Dr. Paul de Vries, a columnist at The Christian Post, tries to make an argument that the Secular Left and Radical Islam have the same aims even if they go about it in different ways. He poses the question, ‘What could these two divergent groups have in common that enables their frequent, seeming public harmony?’. Although de Vries tries to compare the two he can’t help but offer a false equivalence and looking at his points leads to a different conclusion.
de Vries starts off his Op-Ed by trying to say that Kathy Griffin’s photo holding a bloody head “in ISIS style solemnity” is similar to the efforts to build a mosque in lower Manhattan which was labeled a “victory mosque” at Ground Zero by opponents.
The writer makes his first false equivalence. Kathy Griffin’s stunt is nothing like building a “victory mosque” since neither action is even faintly the same. The only part that is the same is de Vries hates them both. Smearing Griffin as “secular left” is how he creates his essay out of nothing.
In the next part the writer points out the wide differences in the secular left and radical Muslims.
Then he list four points he claims show the two groups are the same.
1. The secular left, in spite of their public rhetoric for liberty, are de facto supporters of authoritarian thinking. They want all their own views to be affirmed as “settled” by everyone else – much as Islamists desire…
He uses as an example a fruit farmer who was banned from selling at a city run farmer’s market in East Lansing Michigan because he refuses to allow same-sex weddings at his orchard. The city has a non-discrimination law.
As a member of the actual Secular Left, I can tell you de Vries is wrong on this point. We don’t give a shit if you hate LGBT people or think same-sex marriage is wrong. We do have a problem if you try and discriminate against the LGBT community while operating a business. The reason East Lansing has a LGBT protection law is to prevent business owners from forcing their views on others and harming them.
I could make the argument that people like de Vries hates LGBT people just like radical Islamists. Why are religious conservatives acting in harmony with radical Islam????
2. The secular left repeatedly ignore the dignity and eternal value of each human being, endorsing elective abortions even up until the birth of babies. Similarly, Islamists trash the dignity and eternal value of any person they can justify calling an “infidel”! Babies, children, and civilian adults have all been ruthlessly and horrifically killed in public places.
He’s seems to have got us here. Both groups kill babies. Except it is only true if a fetus is in fact a baby for legal purposes. Abortion is legal for now and if one thinks a fetus is a child then that is mostly due to their religious beliefs not legal briefs.
Of course conservatives haven’t been known for supporting children after they are born.
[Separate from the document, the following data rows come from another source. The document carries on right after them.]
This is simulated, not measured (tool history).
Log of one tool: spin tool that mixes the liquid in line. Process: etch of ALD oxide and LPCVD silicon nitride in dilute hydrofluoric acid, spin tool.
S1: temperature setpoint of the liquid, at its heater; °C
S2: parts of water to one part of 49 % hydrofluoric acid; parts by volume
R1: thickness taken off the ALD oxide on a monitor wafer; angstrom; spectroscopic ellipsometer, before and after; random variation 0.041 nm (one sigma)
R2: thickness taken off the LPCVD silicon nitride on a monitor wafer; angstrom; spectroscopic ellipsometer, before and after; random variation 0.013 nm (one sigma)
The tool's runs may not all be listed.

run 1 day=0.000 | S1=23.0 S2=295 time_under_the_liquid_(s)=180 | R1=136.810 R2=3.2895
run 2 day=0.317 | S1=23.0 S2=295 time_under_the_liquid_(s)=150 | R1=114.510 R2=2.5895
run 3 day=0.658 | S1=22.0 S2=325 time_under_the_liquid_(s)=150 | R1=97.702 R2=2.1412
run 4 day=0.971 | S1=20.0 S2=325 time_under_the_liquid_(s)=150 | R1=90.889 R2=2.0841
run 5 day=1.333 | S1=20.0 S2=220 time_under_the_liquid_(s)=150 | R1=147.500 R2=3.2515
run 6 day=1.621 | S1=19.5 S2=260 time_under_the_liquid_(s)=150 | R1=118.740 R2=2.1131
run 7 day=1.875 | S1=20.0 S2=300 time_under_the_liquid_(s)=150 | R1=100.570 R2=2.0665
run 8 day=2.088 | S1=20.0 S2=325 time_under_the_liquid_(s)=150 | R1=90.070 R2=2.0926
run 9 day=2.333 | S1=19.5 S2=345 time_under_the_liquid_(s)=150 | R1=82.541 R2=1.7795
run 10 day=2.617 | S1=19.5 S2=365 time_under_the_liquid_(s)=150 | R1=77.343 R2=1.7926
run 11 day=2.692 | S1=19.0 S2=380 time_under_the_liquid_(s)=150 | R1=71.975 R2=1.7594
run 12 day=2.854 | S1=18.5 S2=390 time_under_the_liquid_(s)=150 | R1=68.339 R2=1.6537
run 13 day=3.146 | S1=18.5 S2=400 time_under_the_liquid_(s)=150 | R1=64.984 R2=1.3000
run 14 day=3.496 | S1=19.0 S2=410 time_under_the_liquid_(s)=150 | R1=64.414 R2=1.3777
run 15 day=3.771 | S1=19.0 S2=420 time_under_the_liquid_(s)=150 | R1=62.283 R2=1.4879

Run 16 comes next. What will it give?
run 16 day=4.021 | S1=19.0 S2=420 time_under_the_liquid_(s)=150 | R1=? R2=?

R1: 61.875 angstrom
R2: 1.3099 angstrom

3. Most of the secular left and Islamists are also committed to identity politics rather than to principled politics and program politics. Both groups urge people to vote based upon their ethnicities – not on the enduring values of justice, compassion, and accountability.
As violent as de Vries thinks the secular left and radical Muslims are, why does he even make a point about voting? He says both groups want you to vote based on ethnicities and somehow doing that ignores justice, compassion, and accountability. That is just plain silly. Islam is not ethnic, it is a religion. Secular Left is also not ethnic, it is a political viewpoint.
The only people who really have issues with “identity politics” are religious conservatives like de Vries and radical Muslims.
4. Perhaps most revealingly, the secular left and Islamists reject Biblical teachings, including true liberty, justice, and compassion for all in a society that both honors and trusts the living God.
Again the only people who have problems with someone following a particular religious text are conservative religious people, like de Vries, and radical Muslims.
The secular left doesn’t care what religious text you follow unless you use that text to harm other people – such as getting states like Ohio to enact draconian anti-abortion laws or bombing an ice cream shop in Baghdad.
It looks like to me that de Vries actually makes the argument that conservative Christians and radical Muslims have more in common than the secular left and radical Muslims. His false equivalence actually leads to a different conclusion than the one he intended.